Re: [PATCH printk v3 04/14] printk: ringbuffer: Do not skip non-finalized records with prb_next_seq()

From: Petr Mladek
Date: Mon Jan 15 2024 - 12:00:38 EST


On Mon 2024-01-15 13:01:36, John Ogness wrote:
> On 2024-01-12, Petr Mladek <pmladek@xxxxxxxx> wrote:
> >> u64 prb_next_seq(struct printk_ringbuffer *rb)
> >> {
> >> - struct prb_desc_ring *desc_ring = &rb->desc_ring;
> >> - enum desc_state d_state;
> >> - unsigned long id;
> >> u64 seq;
> >>
> >> - /* Check if the cached @id still points to a valid @seq. */
> >> - id = atomic_long_read(&desc_ring->last_finalized_id);
> >> - d_state = desc_read(desc_ring, id, NULL, &seq, NULL);
> >> + seq = desc_last_finalized_seq(rb);
> >
> > desc_last_finalized_seq() does internally:
> >
> > ulseq = atomic_long_read_acquire(&desc_ring->last_finalized_seq
> > ); /* LMM(desc_last_finalized_seq:A) */
> >
> >
> > It guarantees that this CPU would see the data which were seen by the
> > CPU which updated desc_ring->last_finalized_seq.
> >
> > So far so good.
> >
> > The problem is that I somehow miss the counter part. Maybe,
> > it is not needed. It just looks strange.
>
> As the comments in desc_last_finalized_seq() state: "This pairs with
> desc_update_last_finalized:A."
>
> desc_update_last_finalized() successfully reads a record and then uses a
> cmpxchg_release() to set the new @last_finalized_seq value (of the
> record it just read). That is the counter part.
>
> >> - if (d_state == desc_finalized || d_state == desc_reusable) {
> >> - /*
> >> - * Begin searching after the last finalized record.
> >> - *
> >> - * On 0, the search must begin at 0 because of hack#2
> >> - * of the bootstrapping phase it is not known if a
> >> - * record at index 0 exists.
> >> - */
> >> - if (seq != 0)
> >> - seq++;
> >> - } else {
> >> - /*
> >> - * The information about the last finalized sequence number
> >> - * has gone. It should happen only when there is a flood of
> >> - * new messages and the ringbuffer is rapidly recycled.
> >> - * Give up and start from the beginning.
> >> - */
> >> - seq = 0;
> >> - }
> >> + /*
> >> + * Begin searching after the last finalized record.
> >> + *
> >> + * On 0, the search must begin at 0 because of hack#2
> >> + * of the bootstrapping phase it is not known if a
> >> + * record at index 0 exists.
> >> + */
> >> + if (seq != 0)
> >> + seq++;
> >>
> >> /*
> >> * The information about the last finalized @seq might be inaccurate.
> >
> > Below is the code:
> >
> > while (_prb_read_valid(rb, &seq, NULL, NULL))
> > seq++;
> >
> > Maybe, the release() should be here to make sure that the CPU which
> > would see this "seq" would also the data.
>
> The acquire is with @last_finalized_seq. So the release must also be
> with @last_finalized_seq. The important thing is that the CPU that
> updates @last_finalized_seq has actually read the corresponding record
> beforehand. That is exactly what desc_update_last_finalized() does.
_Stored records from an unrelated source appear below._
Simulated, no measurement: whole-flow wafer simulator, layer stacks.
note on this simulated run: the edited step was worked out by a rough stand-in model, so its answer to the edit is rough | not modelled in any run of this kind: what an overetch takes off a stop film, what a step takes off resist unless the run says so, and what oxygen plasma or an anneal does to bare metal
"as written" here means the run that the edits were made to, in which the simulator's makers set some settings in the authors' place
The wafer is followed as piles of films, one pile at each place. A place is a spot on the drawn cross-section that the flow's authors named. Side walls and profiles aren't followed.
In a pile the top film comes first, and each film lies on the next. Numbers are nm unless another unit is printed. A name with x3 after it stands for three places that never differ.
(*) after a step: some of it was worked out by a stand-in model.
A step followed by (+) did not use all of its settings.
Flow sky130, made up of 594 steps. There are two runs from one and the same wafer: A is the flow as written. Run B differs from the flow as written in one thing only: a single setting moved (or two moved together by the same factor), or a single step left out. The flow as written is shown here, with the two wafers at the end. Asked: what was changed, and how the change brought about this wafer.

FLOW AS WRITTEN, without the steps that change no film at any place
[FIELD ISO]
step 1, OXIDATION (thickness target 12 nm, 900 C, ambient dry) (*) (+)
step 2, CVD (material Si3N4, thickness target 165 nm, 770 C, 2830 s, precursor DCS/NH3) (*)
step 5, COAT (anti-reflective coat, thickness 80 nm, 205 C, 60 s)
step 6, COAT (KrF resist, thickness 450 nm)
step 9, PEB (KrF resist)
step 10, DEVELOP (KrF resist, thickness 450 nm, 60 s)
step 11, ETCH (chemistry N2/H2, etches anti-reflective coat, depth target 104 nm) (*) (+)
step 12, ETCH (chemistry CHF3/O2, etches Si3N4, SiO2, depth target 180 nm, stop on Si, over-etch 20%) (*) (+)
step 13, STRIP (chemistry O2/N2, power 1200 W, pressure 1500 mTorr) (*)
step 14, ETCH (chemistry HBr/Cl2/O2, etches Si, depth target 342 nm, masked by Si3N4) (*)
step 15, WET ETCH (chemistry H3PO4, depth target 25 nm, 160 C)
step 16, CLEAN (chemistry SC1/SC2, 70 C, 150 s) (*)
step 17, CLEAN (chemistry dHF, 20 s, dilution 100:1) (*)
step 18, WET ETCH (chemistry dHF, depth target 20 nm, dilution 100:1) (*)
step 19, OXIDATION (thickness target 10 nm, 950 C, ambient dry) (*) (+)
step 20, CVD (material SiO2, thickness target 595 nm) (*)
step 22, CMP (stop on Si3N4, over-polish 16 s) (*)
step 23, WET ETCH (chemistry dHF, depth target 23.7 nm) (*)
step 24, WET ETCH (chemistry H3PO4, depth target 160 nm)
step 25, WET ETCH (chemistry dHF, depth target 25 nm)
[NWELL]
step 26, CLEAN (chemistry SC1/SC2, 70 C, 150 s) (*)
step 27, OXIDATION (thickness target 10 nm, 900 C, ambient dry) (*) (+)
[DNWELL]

I probably did not describe it well. The CPU updating @last_finalized_seq
does the right thing. I was not sure about the CPU which reads
@last_finalized_seq via prb_next_seq().

To make it more clear:

u64 prb_next_seq(struct printk_ringbuffer *rb)
{
u64 seq;

seq = desc_last_finalized_seq(rb);
^^^^^^^^^^^^^^^^^^^^^^^^^^^^
|
`-> This includes atomic_long_read_acquire(last_finalized_seq)


if (seq != 0)
seq++;

while (_prb_read_valid(rb, &seq, NULL, NULL))
seq++;

return seq;
}

But where is the atomic_long_read_release(last_finalized_seq) in
this code path?

IMHO, the barrier provided by the acquire() is _important_ to make sure
that _prb_read_valid() would see the valid descriptor.

Now, I think that the related read_release(seq) is hidden in:

static int prb_read(struct printk_ringbuffer *rb, u64 seq,
struct printk_record *r, unsigned int *line_count)
{
/* Get a local copy of the correct descriptor (if available). */
err = desc_read_finalized_seq(desc_ring, id, seq, &desc);

/* If requested, copy meta data. */
if (r->info)
memcpy(r->info, info, sizeof(*(r->info)));

/* Copy text data. If it fails, this is a data-less record. */
if (!copy_data(&rb->text_data_ring, &desc.text_blk_lpos, info->text_len,
r->text_buf, r->text_buf_size, line_count)) {
return -ENOENT;
}

/* Ensure the record is still finalized and has the same @seq. */
return desc_read_finalized_seq(desc_ring, id, seq, &desc);
^^^^^^^^^^^^^^^^^^^^^^^^^^^^^^^^^^^^^^^^^^^^^^^^^^^
|
`-> This includes a memory barrier /* LMM(desc_read:A) */
which makes sure that the data are read before
the desc/data could be reused.
}

I consider this /* LMM(desc_read:A) */ as a counter part for that
acquire() in prb_next_seq().


Summary:

I saw atomic_long_read_acquire(last_finalized_seq) called from
prb_next_seq() code path. The barrier looked important to me.
But I saw neither the counter-part nor any comment. I wanted
to understand it because it might be important for reviewing
following patches which depend on prb_next_seq().

Does it make sense now, please?

Best Regards,
Petr